> we have 27 SSH backends, and 18 HAproxy No autoscaling? This load pattern is a...

btilly · on Aug 27, 2019

I disagree.

Autoscaling sounds great, but in practice it notices that there is a problem after you already have once, and by the time you've scaled up, there is no problem any more. Which is the worst of all worlds.

For example in this case you'd realize there is a problem at the top of the hour. And 2 minutes later you'd have a bunch of autoscaled instances up, all wondering what the fuss was about. So they scale down again, but then at the top of the next hour the same thing happens again with the same result.

The same thing happens with ad servers. An ad buy goes in for 30 seconds. When it hits, you have a firehose. That then shuts off.

In fact this problem is so common that I recommend against autoscaling unless you have specific reason to believe that it will work for you.

hinkley · on Aug 27, 2019

And god help you if that starts your autoscaler to flapping.

Too much CPU load, start some servers. Too little, kill some servers. Oops now CPU is too high, bring them back. No, it's too low...

It reminds me of the old UI bug where you get an off-by-one error for scrollbar logic and so it appears and disappears in a cycle until you resize.

Edit: I think we want something akin to a learning thermostat, but for servers. Figure out that I get a CPU spike at 5:20 on week days and spin some servers up at 5:10. Then spin em down at 8:00 when EST starts to go to bed.

auslander · on Aug 27, 2019

> .. Oops now CPU is too high, bring them back. No, it's too low...

You just described closed-loop control system oscillation. Cause is wrong gain and/or delay parameters. AWS ASG has some knobs for tuning like Cooldown, MaxSize. What you described above is most probably long boot time (delay) problem. Service should be ready in less than 30 secs after boot. To get there, one should bake AMIs, not install afresh all the stuff on boot.

hinkley · on Aug 28, 2019

You can get an oscillation without long boot or ramp-up time but they sure don't improve the situation.

Lazy loading of modules is a common cause, but any other resources that are loaded on demand or in the background. But that's more of a situation of thinking you need two additional nodes, getting three, settling back to two after warmup, and then killing them all off again when the spike ends.

I may have said elsewhere that I'm more comfortable with scaling load based on daily and weekly cycle patterns, with perhaps a few exceptions for special events (sales, new initiatives, article publications) and making it easy for someone to dial up or down.

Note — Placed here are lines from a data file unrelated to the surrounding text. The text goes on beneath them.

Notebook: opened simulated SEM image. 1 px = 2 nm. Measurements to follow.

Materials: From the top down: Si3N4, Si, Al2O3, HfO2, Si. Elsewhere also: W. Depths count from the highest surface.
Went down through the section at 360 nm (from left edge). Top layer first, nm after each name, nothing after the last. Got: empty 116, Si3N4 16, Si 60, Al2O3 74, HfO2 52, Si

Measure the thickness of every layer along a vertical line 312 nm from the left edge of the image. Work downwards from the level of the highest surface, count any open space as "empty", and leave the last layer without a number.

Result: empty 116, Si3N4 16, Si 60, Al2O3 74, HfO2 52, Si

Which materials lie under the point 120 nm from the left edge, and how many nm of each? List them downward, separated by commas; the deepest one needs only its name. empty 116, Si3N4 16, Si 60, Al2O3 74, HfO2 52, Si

To use a car analogy, get really good at power steering and power brakes before you attempt cruise control, get really good at cruise control before you attempt adaptive cruise control. And don't even talk about self-driving unless you're FAANG.

sethammons · on Aug 28, 2019

The load spikes here are predictable. They could spin up right before the extra resources are needed. However, it only masks the problem. Queue the argument for horizontal vs vertical scaling.

auslander · on Aug 27, 2019

> For example .. In fact this problem is so common ..

So whats the problem here? Assuming there are no misconfigurations anymore, and just spiking loads.

btilly · on Aug 27, 2019

The problem is that people try to use autoscaling to handle a spiking load, and it fails abysmally.

In my opinion for those with a spiking load profile, autoscaling should be considered harmful.

certifiable · on Aug 28, 2019

As others have said here, autoscaling has gotchas. I won't recount those reasons, but there are two other relevant points:

1) Check out the graph in the 'An illuminating graph' section. The connection rate spikes by a factor of 3 in the space of 5 seconds (and that's actually a consolidated average over a number of hours; the worst spikes at the top of the hour are even bigger). We'd need super-responsive, practically magic autoscaling, or pro-active auto-scaling that does so at known intervals (every hour, 10 minutes, 15 minutes, etc). But given that the actual CPU usage doesn't really vary that much over those timescales (it all sort of evens out once the connections are made and git takes over), auto-scaling just to add more connection slots in SSH would be a poor use of resources, when we can just increase MaxStartups as far as necessary.

2) We do want to autoscale, and will in the medium-term future, because the access patterns at a weekly scale are quite variable and predictable, and we can save a lot of resources by scaling down at the weekends (or even the EMEA evenings) when the bulk of our users go home and stop creating MRs, and it's only bots, CI, and cron jobs (I jest, but it feels like that some days). But not because of the issue described in the blog post

toast0 · on Aug 28, 2019

Autoscaling would only work well if it could react quick enough. Since there are peaks in each second, that means a very rapid startup is needed. You would also want to stop rapidly, but some of the ssh sessions are going to be lengthy, so you can't kill instances early.

We don't even have any indication that the load on the system is particularly affected, there's just an arbitrary connection cap. Average load in the cpu graph [1] looks pretty flat, and around 50%; so it's probably already over provisioned depending on their disaster recovery plans and their normal load patterns (didn't see a daily/weekly graph to armchair that)

[1] https://gitlab.com/gitlab-com/gl-infra/infrastructure/upload...